Ecstasy Use and Policy Responses in the Netherlands

By Spruit, Inge P. | Journal of Drug Issues, Summer 1999 | Go to article overview

Ecstasy Use and Policy Responses in the Netherlands


Spruit, Inge P., Journal of Drug Issues


During the last 25 years, the Netherlands has attempted to achieve a balanced, two-track, public health and justice policy on drugs. This paper considers the implementation of that policy for ecstasy, a drug that has gained popularity throughout Europe during this decade. Prevention is the Dutch government's primary policy aim. Research, monitoring, and registration are important foundations for the public health aspects of Dutch policy. Important policy instruments include the development of regulations directed towards reductions in the environmental risks posed by house parties and efforts to educate users and non-users about the drug. The justice elements of Dutch ecstasy policy include the outlawing of compounds (since 1988), passing new criminal legislation, and enhancing national and international co-operative enforcement efforts. In 1996, the Public Prosecutor reviewed the criminal investigation and prosecution policy and ordained that all hard drugs (predominantly heroin, cocaine, and ecstasy) had to be criminally investigated and prosecuted along the same lines. Some public health and criminal justice elements of the national policy reinforce each other but others are conflicting. Policy efforts are directed towards the continuing process of maintaining a balance between these approaches and the control of conflicting interests.

INTRODUCTION

As has been typical of many new drugs, ecstasy first appeared in Amsterdam (in the late 1980s) after first being discovered by substance trendsetters in the United States. At that time, it had a "candlelight" image as a drug best taken at home with a few intimate friends that would make one feel peaceful and loving. It soon became an option for those who wanted to use a relatively harmless, "light," social drug. The placement of ecstasy on Schedule I (Schedule I is reserved for "hard drugs" like opiates and cocaine; only cannabis is placed on Schedule 11, the "soft drugs" list) in 1988 was based on evidence of large-scale production and trading; however, it was also thought to have been largely a political act, of symbolic importance for smoothing international governmental relations.

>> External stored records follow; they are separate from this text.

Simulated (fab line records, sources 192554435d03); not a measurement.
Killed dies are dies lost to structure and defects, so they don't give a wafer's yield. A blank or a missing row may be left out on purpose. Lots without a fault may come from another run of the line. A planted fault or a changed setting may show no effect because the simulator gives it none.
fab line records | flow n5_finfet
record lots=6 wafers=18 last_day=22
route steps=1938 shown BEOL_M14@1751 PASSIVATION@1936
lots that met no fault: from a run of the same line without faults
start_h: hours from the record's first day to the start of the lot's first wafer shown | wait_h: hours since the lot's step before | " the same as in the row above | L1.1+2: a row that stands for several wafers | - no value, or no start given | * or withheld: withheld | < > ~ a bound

A rapid and steep increase in ecstasy use occurred when the substance became popular as a party or dance drug. It soon was indelibly associated with house or rave parties (the terms refer to acid house music), discotheques, and large-scale festival events, although ecstasy was also used outside the party and nightclub circuit. As had been observed in other countries (Garnella, 1997), its growing popularity in the Netherlands was at least partially determined by the popular image of what it was not. For example, it was not viewed as a drug for losers like heroin junkies, nor an addictive and ego-centering drug like cocaine, nor as an hallucinogen like LSD, nor unpleasantly "speedy" like amphetamine. Unlike these negative images, ecstasy was generally believed to be relatively harmless, a party drug that could be taken without endangering oneself or others (Nabben, 1998).

In the U.S. in the seventies, ecstasy was the popular street term for MDMA. MDMA is an amphetamine analogue of the MDA-type, a family of drugs with almost 200 members, all sharing a similar core molecular structure that can be modified to produce a large number of related drug types. In the eighties, the term ecstasy referred to substances of diverse composition (Siegel, 1986). Nowadays, products widely sold as ecstasy on the illicit drug markets may contain MDMA, some other amphetamine analogue, or combinations of analogues. This was one of the reasons given by the World Health Organization in 1997 for straying from the scientific definition of "the real thing" (ecstasy) exclusively for MDMA: "The term 'ecstasy' is now used so widely that it may be considered to be virtually generic for any member of the amphetamine analogues of the MDA type" (WHO, 1997: 6). It is usually taken in tablet form (one or more pills) but sometimes as a capsule or powder. …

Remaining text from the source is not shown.